# Flex full time??



## Lori S (Nov 7, 2018)

New here. Is there anyone who is able to deliver for Amazon Flex full time in the Chicago-Lisle area? Is it possible??


----------



## cvflexer (Apr 27, 2017)

Maybe. But if you are so lazy that you can't even figure that out by searching through this forum... There is no way you will ever achieve it.


----------



## FIdel Cashflow (Feb 23, 2018)

I''m not in your area but Flexing full time is a losing situation. I've done it full time for over a year and when it's all said and done with all expenses accounted for people working at McDonald's make more than us.


----------



## ScubaMark (Oct 5, 2017)

I am about to get RIFed at my 9 to 5 job and plan on using Flex and maybe Uber while I job search. I thought about making this my full time job until I retire. I’ve run the numbers and the earlier poster is correct. You won’t make that much after expenses and wear and tear on the vehicle. I tried many different ways to justify it as a full time job. Can’t make it work out.


----------



## FIdel Cashflow (Feb 23, 2018)

Also Just to give you an idea of expenses. You will roughly have 17-18k worth of expenses per year if you work full time. That includes gas - car maintenance - repairs - tolls - tickets - tires/tire repairs and other incidentals. 

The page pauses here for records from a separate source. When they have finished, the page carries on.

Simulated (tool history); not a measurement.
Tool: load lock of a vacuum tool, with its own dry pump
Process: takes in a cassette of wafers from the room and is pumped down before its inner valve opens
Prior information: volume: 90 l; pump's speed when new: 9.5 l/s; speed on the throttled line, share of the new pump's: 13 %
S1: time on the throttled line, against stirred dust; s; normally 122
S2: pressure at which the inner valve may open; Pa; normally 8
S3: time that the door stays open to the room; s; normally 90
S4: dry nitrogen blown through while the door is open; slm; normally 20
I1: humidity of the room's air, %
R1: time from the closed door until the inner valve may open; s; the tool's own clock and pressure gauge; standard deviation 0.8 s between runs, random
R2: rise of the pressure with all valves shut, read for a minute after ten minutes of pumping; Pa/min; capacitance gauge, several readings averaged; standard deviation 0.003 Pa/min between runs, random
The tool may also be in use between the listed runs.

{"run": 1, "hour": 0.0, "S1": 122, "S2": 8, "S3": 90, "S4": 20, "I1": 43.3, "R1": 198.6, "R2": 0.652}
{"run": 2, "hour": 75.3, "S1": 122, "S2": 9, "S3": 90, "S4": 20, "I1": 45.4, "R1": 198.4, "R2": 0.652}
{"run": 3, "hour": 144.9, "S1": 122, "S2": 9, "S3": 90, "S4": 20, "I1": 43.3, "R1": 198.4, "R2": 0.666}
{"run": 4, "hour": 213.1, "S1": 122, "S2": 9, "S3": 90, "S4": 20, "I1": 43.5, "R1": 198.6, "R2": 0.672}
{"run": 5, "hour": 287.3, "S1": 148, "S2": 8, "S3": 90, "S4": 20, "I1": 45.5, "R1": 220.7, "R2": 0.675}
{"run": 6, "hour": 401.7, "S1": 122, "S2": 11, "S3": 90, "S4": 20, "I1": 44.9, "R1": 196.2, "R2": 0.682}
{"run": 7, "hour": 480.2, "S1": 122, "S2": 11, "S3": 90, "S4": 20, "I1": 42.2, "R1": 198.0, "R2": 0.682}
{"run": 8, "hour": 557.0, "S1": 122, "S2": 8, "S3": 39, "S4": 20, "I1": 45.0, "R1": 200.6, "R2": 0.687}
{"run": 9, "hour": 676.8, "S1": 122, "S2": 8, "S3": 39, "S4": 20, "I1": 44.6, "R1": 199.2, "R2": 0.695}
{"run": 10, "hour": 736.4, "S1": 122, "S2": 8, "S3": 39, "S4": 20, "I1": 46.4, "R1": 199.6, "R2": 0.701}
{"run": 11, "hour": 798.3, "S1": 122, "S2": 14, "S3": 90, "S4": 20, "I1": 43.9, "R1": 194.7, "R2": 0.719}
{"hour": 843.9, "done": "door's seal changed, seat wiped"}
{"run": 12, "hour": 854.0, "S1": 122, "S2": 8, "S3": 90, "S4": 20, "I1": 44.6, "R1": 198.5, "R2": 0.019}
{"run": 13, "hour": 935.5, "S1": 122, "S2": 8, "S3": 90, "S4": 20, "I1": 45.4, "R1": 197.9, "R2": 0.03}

These are expenses BEFORE TAXES are even accounted for. not to mention other things like a car payment or car insurance if applicable. 

Use Flex to earn some cash but try to find a real job with some kind of benefits.


----------



## oicu812 (Aug 29, 2016)

I think any gigs can be full time if one knows how to make it work to their advantage. But it's best to have backups.


----------



## Amsoil Uber Connect (Jan 14, 2015)

Any way you slice it, the Gig economy is a bad idea. 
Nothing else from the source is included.